This might seem a trivial problem, but I would like to be sure about my intuitions.
In the method of maximum likelihood estimation, people use very often the natural logarithm in order to simplify the differentiation of the function; specifically, I was reading the following:
That is, if $x1 < x2$, then $f(x1) < f(x2)$. That means that the value of $p$ that maximizes the natural logarithm of the likelihood function $ln(L(p))$ is also the value of $p$ that maximizes the likelihood function $L(p)$.
My question is
Why, if the natural logarithm is an increasing function, then we can use it for finding the same maximum of $L(p)$?
I understand that the differentiation of $L(p)$ will be easier, but I am not seeing why the critical points would be the same, and thus the maxima would be the same.

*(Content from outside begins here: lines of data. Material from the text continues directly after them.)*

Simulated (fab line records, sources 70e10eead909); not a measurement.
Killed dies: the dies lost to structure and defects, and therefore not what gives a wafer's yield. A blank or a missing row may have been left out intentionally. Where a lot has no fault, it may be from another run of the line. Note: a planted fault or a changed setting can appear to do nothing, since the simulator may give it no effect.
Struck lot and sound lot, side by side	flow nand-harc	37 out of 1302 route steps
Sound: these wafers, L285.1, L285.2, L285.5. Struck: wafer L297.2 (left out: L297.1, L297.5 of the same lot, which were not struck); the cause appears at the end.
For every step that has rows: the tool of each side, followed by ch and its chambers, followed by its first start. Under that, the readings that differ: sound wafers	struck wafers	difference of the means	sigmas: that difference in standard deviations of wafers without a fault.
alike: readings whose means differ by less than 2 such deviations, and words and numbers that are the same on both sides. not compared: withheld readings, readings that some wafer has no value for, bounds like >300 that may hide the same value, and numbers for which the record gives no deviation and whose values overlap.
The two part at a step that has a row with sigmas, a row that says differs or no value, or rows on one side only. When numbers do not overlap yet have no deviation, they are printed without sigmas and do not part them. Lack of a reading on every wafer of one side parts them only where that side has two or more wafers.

Suppose $\ln(L(p))$ is maximal for $p=p^*$, but it does not maximize $L(p)$. Then, there exists $\tilde{p}\neq p^*$ such that $L(\tilde{p})>L(p^*)$. Because the logarithm is increasing, this also means that $\ln(L(\tilde{p}))>\ln(L(p^*))$. This is a contradiction with $\ln(L(p^*))$ being maximal.
Therefore, if you find the maximum of $\ln(L(p))$, this gives you the maximum of $L(p)$.